The Allison V-1710 aircraft engine was originally intended for use in US military airships, it would later be used in a wide variety of aircraft during the Second World War including the original P-51 Mustang, the twin-engined Lockheed P-38 Lightning, the Bell P-39, the Curtiss P-40, and many others.
Known colloquially as “the Allison”, the V-1710 engine takes its model name from its displacement of 1,710.6 cu. in. (28 litres). It’s a 60º V12 with a single overhead cam per bank, four valves per cylinder, and it has a bore and stroke of 5.5 in. by 6 in. (139.7 mm by 152.4 mm).
Before and during WW2 the Allison V-1710 was offered in a number of configurations including naturally aspirated, supercharged, and turbo-supercharged. The engine you see here is one of the supercharged variants, with a large centrifugal supercharger mounted to the back of the engine in a similar configuration to the Rolls-Royce Merlin V12.
Almost 70,000 Allison V-1710 engines were built during the war, and in the years after hostilities ceased many of them ended up being sold into private hands. It would be in private ownership that the Allison would see some of its most extreme development, the engines were used for land speed racing, high performance powerboats, and in tractor pulling competition.
Highly tuned versions of the V-1710 were capable of well over 3,000 hp, more than triple the original power rating of the first V-1710s. The Allison is still a common engine in the tractor pulling world, there are companies that specialize in rebuilding them and supplying parts, as well as advice.

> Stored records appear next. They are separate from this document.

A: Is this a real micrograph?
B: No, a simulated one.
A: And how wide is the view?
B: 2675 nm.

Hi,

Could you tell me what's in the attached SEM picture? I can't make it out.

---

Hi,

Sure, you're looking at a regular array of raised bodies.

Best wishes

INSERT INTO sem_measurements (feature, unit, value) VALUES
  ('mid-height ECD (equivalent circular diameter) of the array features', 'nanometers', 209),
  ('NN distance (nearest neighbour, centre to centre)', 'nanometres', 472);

The Allison V-1710 you see here is a military surplus unit, it comes with its original WW2 documentation showing that it was rebuilt in 1944 after being pulled from service in 1943 due to metal being found on the magnetic sump plug. Of course it would need a rebuilt again now before any serious use.
The engine is for sale on eBay with a Buy It Now price of $36,000 USD, it’s mounted to a steel engine stand and it comes in a wooden crate for shipping.